Joplin council to hear updates on ARPA grants

Dec. 5—Local residents can learn the status of Joplin's applications for federal grant money and the work to bring more broadband internet service to the city during a Monday night meeting of the Joplin City Council.

City officials at an earlier meeting had prioritized 20 major city projects to apply for funding through the American Rescue Plan Act.

A consultant to the city on the ARPA applications and city staff had conveyed in September that Joplin had been awarded ARPA and other state and federal grants that might provide nearly $57 million in project money for a variety of purposes.

At that time, grant applications had been filed for Joplin for extensive stormwater drainage work in the East Town neighborhood and the neighborhood around 17th Street and Annie Baxter Avenue, along with a drainage culvert project for the Crossroads Center Business and Distribution Park.

Also in the works as of that discussion was a Missouri governor's cost-share grant application for the widening of the Zora Street from Range Line Road to Missouri 249 plus the Dover Outdoor Recreation Area bike park, and funding for equipment for the police and fire departments.

Leslie Haase, the city's finance director, said at the September meeting that because the grant announcement draws so many applicants, city staff will file them quickly because the grants are made on a first-come, first-served basis.

"The goal of all of this," she said, "is to try to maximize our award of $13.8 million to leverage additional federal, state and county awards with the end goal of saving local tax dollars" and to do projects that may not happen without the additional grant funds.

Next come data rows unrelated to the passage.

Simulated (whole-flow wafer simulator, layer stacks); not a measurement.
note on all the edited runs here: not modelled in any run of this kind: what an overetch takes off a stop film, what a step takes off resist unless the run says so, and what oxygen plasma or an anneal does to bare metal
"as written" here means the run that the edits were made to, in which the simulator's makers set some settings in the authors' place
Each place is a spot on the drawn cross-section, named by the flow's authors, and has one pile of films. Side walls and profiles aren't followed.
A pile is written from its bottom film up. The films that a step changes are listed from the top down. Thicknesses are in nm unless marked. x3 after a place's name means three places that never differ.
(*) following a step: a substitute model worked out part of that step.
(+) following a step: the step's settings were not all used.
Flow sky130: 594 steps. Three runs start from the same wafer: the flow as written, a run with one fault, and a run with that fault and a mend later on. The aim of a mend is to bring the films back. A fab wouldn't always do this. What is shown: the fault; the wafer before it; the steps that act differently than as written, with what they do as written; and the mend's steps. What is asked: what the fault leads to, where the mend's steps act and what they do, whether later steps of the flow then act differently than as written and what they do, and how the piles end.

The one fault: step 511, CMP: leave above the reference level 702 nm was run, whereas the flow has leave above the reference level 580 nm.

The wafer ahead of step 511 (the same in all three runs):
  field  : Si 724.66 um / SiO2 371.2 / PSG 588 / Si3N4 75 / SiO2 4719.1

Mayor Doug Lawson said then that Joplin residents send a lot of money to the state and the federal government in taxes "and I appreciate you trying to bring some of it back because it belongs here."

In the effort to bring a $17 million fiber-optic backbone for broadband service to Joplin, the consultant for the project, Alvarez & Marsal and Capital Projects LLP, was to issue a call for proposals in November seeking responses for any business interested in developing broadband service here.

Responses to the call for proposals are due in January.

Earlier in the project, 16 internet service providers indicated interest in looking further into providing service to Joplin, the council was told by city staff.

In other business, a presentation also will be made on the new solid waste master plan that has been worked on since December 2021, and the panel will hold public hearings on four zoning requests.